We are in in plenty of time to see them as they come on stage, though we have had a long drawn out search to get a beer (sort it out O2 Arena, it's virtually impossible to get a beer at your venue).
They launch into Regret from Republic, a near perfect pop song, swiftly followed by the magnificent bass guitar driven beast that is Age Of Consent, a stately Restless from their last album Music Complete (and first without legendary bass player Hooky) and Ultravilolence from my favourite album, Power Corruption and Lies. And yet...and yet...it's a bit flat....On paper, it's a brilliant set so far, but they have been playing these same songs for a while now...they mix it up a bit, but very little. It just feels a bit "meh".
But then they launch into Disorder and Ceremony and the roof is duly lifted, as are my spirits. But my heart quickly sinks again, as they run through The Perfect Kiss. Again one of my favourite New Order songs, but it's a bit of a dog's dinner, and its humungous, soaring bass riff that closes the original is buried in the sound, masked by some fairly shite guitar playing by Barney. I know things are pretty terrible between him and Hooky, but does he really need to bury one of Hooky's finest moments? I am confused.
But then we are back on safe territory again, with the epic Your Silent Face and new number Be A Rebel, which is just marvellous live. But just as the pace has been picked up, again they lose momentum with a listless Guilt Is A Useless Emotion, an inconsequential song from one of their worst albums, Waiting For The Siren's Call. I am feeling pretty disillusioned, but then things become huge again, with a straight, dance heavy run through Subculture, 1963, Bizarre Love Triangle, Plastic, True Faith, Blue Monday and Temptation.
My friends Nick and Ignacio have even managed to procure four beers (after queuing at a bar that ran out of beer - how???). They had to beg a bar that was closing, but the boys have done good! Everyone is dancing, the light show is huge, everyone is smiling and singing - one guy up on the side seats is madly jumping like the Michelin men in the True Faith video. He seems very excitable and very happy. It's great. The venue security are trying, and failing, to stop people dancing in the aisles - shining a torch at them just gives them their own personal light show. Not what the poor beleaguered security guy was aiming for!

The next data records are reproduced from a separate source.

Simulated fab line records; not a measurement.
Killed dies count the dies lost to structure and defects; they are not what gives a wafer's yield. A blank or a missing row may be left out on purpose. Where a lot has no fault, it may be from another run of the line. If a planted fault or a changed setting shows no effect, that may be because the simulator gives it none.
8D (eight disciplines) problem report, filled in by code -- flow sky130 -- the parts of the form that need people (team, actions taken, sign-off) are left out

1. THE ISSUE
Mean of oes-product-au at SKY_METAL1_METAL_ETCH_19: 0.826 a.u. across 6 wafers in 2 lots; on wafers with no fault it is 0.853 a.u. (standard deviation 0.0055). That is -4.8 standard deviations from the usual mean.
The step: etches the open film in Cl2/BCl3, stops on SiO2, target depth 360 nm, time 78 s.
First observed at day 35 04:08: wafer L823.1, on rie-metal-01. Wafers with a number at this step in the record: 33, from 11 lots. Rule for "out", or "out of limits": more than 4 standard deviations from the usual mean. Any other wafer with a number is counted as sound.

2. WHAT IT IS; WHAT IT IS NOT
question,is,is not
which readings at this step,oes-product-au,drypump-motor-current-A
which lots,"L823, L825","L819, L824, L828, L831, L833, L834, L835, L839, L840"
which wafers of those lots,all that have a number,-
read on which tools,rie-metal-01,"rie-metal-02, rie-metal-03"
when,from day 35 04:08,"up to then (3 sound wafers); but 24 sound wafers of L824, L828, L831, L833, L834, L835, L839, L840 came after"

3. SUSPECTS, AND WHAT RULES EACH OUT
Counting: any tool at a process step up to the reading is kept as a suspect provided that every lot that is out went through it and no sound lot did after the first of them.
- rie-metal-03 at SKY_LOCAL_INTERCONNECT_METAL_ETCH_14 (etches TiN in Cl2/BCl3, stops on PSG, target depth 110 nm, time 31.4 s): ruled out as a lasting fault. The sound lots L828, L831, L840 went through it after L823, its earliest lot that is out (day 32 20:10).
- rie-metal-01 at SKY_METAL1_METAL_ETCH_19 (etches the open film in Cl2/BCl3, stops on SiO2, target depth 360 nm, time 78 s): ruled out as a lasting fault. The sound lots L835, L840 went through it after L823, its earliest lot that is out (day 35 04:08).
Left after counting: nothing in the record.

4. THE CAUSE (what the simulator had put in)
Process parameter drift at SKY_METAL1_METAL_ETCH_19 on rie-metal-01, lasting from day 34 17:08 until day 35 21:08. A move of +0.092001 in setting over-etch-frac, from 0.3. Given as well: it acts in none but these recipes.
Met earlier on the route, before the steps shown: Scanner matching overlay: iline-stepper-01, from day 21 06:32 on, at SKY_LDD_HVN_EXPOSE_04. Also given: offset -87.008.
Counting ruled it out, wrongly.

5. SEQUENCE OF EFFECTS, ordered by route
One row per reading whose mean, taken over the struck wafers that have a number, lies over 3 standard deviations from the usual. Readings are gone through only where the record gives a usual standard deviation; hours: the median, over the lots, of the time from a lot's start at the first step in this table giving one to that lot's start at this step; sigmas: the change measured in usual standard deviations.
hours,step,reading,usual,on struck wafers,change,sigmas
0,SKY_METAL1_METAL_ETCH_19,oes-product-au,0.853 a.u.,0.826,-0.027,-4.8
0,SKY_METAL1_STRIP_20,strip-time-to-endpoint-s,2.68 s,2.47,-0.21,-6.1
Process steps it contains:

I remember as a teenager listening to Brotherhood and hearing Bizarre Love Triangle for this first time and thinking it was going to be a HUGE pop hit, which it never quite became. But live now, it's greeted ecstatically, the adored song it deserved to be back then.
They leave after the obligatory "oh you've got green eyes, oh you've got blue eyes, oh you've got grey eyes" singalong with Barney that is Temptation. It's wonderful.
They return for three blasts of Joy Division - Atmosphere is shaky, Transmission rocks and Love Will Tear Us Apart is the stadium rocker that Tony Wilson always expected it would become. And then they are gone, and so are we, Mrs JO'B and me to get another drink and Nick and Ignacio to head back on the long drive to Leamington.
It's been a great gig and Mrs JO'B and I contemplate why it still feels a little short of our expectations. The last time we saw them was the last night of five shows as part of the Manchester International Festival. There they played songs not heard in years, they had a twelve keyboard orchestra backing them, and it was a tiny venue, so we were right at the crash barrier. I think I was being harsh on them early in the show, judging tonight's enormodrome show against probably the best gig I have ever been to.
If New Order do tour again, something has to give though. They have an incredible back catalogue, and it's just not good enough rotating a setlist of 20 songs from a longlist of 25. Next time we need Round & Round, Face Up, Primitive Notion, Close Range, Here To Stay, Paradise, Thieves Like Us....be braver with the setlist. And more new songs, because Be A Rebel and the songs from Music Complete were amazing.
Still, marvellous to see them; True Faith remains as good live as it did the first time I heard it 34 years ago!